This simple 5 ingredient mango chia pudding is a healthy no-cook breakfast option that can be meal-prepped ahead of time. It tastes like a tropical vacation!

Post originally published January 2014; updated April 2023.

Have you tried chia seeds yet? I love mixing up my normal breakfast rotation with chia breakfast pudding every once in a while. This is my go-to vanilla overnight chia pudding recipe, but wanted to switch things up so I created this mango version too!

Since chia seeds need a little time to soak to get their characteristic pudding/gelatin texture, they are perfect for make-ahead breakfasts.

This mango chia seed pudding is like a tropical dessert that you can enjoy for breakfast.

Want to learn more about the health benefits of chia seeds, check out my other post flaxseeds vs chia seeds: which is healthier?

Why You’ll Love this Recipe

  • No-Cook: Chia seeds don’t need any cooking to create chia pudding. As the chia seeds sit in the milk, they soak it up and soften to create a creamy, pudding-like texture.
  • Scalable: this vegan mango chia seed pudding recipe is written for one serving, but it can easily be scaled to meal prep several servings of chia pudding at the same time. Perfect for a grab-and-go breakfast for busy parents and teens.
  • Diet & Allergen Friendly: this recipe is vegan, dairy free, egg free, and gluten free.

Ingredients You’ll Need

  • Mango: use fresh mango for this recipe for the best flavor. However, you can use frozen mango if fresh is unavailable.
  • Chia Seeds: black and white chia seeds both work in this recipe.

    You can usually find chia seeds at the store either in the bulk section or the baking aisle. They are one of our favorite vegan pantry staples.

  • Milk: I usually use lite canned coconut milk for my chia pudding but you can use any plant-based milk that you prefer. Full fat coconut milk is a great option because it will make an extra creamy and rich chia pudding. If you don’t have coconut milk, you can use any plant-based milk that you prefer such as oat milk, almond milk, or soy milk.
  • Maple Syrup: add a bit of extra sweetness with a tablespoon of maple syrup.

    If you don’t have maple syrup, you can also use agave or date syrup.

Variations

  • Cardamom: add 1/2 teaspoon ground cardamom. This spice is delicious when paired with fresh mango.
  • Ginger: add about 1/2-1 teaspoon of fresh grated ginger root to your pudding before chilling. If you don’t have fresh ginger, use 1/2 teaspoon ground ginger.
  • Coconut: use coconut milk and top your pudding with coconut flakes or shredded coconut when serving.
  • Lime: stir some lime zest into your mango chia pudding before chilling for a fun, zingy lime mango version.

How to Make Mango Chia Pudding

Step One: Add the mango, milk, maple syrup, and salt to a blender and puree until smooth. I like to use the single blender cup for my NutriBullet for this.
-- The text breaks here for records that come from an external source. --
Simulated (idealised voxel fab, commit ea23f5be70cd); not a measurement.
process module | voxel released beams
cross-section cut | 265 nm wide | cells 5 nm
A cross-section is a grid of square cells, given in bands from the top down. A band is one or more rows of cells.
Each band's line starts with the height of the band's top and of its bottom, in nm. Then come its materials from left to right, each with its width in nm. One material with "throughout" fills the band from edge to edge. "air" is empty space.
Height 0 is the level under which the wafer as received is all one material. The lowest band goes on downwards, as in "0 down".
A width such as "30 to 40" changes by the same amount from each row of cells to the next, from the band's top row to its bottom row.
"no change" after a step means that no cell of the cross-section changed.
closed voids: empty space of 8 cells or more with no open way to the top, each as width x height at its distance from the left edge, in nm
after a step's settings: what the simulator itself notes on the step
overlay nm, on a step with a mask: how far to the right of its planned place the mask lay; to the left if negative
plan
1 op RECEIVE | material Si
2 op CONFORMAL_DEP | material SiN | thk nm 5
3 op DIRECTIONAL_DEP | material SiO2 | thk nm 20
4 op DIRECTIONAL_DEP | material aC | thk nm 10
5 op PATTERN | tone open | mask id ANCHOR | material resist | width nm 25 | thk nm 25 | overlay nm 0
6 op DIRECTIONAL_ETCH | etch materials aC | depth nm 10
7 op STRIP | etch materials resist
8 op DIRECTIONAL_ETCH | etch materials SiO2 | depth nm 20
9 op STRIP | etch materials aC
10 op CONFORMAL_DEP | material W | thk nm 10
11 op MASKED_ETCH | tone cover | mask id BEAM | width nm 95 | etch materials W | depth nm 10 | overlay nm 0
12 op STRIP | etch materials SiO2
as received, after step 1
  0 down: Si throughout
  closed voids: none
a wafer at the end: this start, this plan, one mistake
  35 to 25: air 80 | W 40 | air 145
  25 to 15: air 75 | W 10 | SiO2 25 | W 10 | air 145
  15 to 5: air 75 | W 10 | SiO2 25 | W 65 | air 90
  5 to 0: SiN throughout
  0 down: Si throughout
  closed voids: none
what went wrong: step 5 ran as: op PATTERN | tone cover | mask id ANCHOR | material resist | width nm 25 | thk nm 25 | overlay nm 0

Step Two: Add the chia seeds, screw on the lid and shake to combine.

Or pour the pureed mango mixture in to a bowl and whisk in the chia seeds until there are no clumps.

Step Three: Transfer chia pudding to a storage container and place in the fridge. After 10 minutes of chilling, stir it again with a whisk to get rid of any clumps.

Step Four: Store in an airtight container in the refrigerator until thickened. (About 2-3 hours to overnight). Top with more chopped mango, coconut flakes, and cashews to serve.

Serving Suggestions

Here are some of our favorite ways to serve this healthy mango chia pudding.

  • Fresh or Frozen Fruit: lean into the tropical vibes and add some sliced banana, kiwis, or pineapple. Fresh raspberries also make a delicious topping.
  • Dried Fruit: unsweetened coconut flakes or unsweetened shredded coconut both make great toppings for this plant-based mango chia pudding recipe.
  • Seeds: hemp hearts or ground flax seeds will provide some additional fiber and health fats.
  • Nuts: add some crunch as well as healthy fat by topping these oats with some cashews or macadamia nuts.
  • Granola: add crunch to this chia pudding recipe by sprinkling some granola on top.

    This homemade vegan granola recipe is my favorite!

Expert Tips

  • Use Fresh Mango: I have found that frozen mangoes do not have as much flavor as fresh. However, if you need to use frozen mango, thaw it on the counter before pureeing it. You may also need to add more maple syrup as frozen mangoes are often less sweet.
  • Chill Time: For the thickest pudding consistency, chill your chia pudding overnight. However, you can serve this with only 2-3 hours of chilling if you need.
  • Add Toppings when Serving: If you are adding any crunch toppings like coconut flakes or granola, you’ll want to add those when serving because they get soggy if you add them to the pudding when it is chilling.

Recipes FAQs

Can I use frozen mangoes?

Yes, but I find that fresh mangoes will give you the best flavor in this chia pudding recipe.

What does chia pudding taste like?

Chia pudding has very little taste on it’s own as chia seeds are very plain.

Since chia pudding has little flavor, you can add any flavor you like! In this version, we use fresh mangoes to give it a tropical flare.

Is chia pudding actually good for you?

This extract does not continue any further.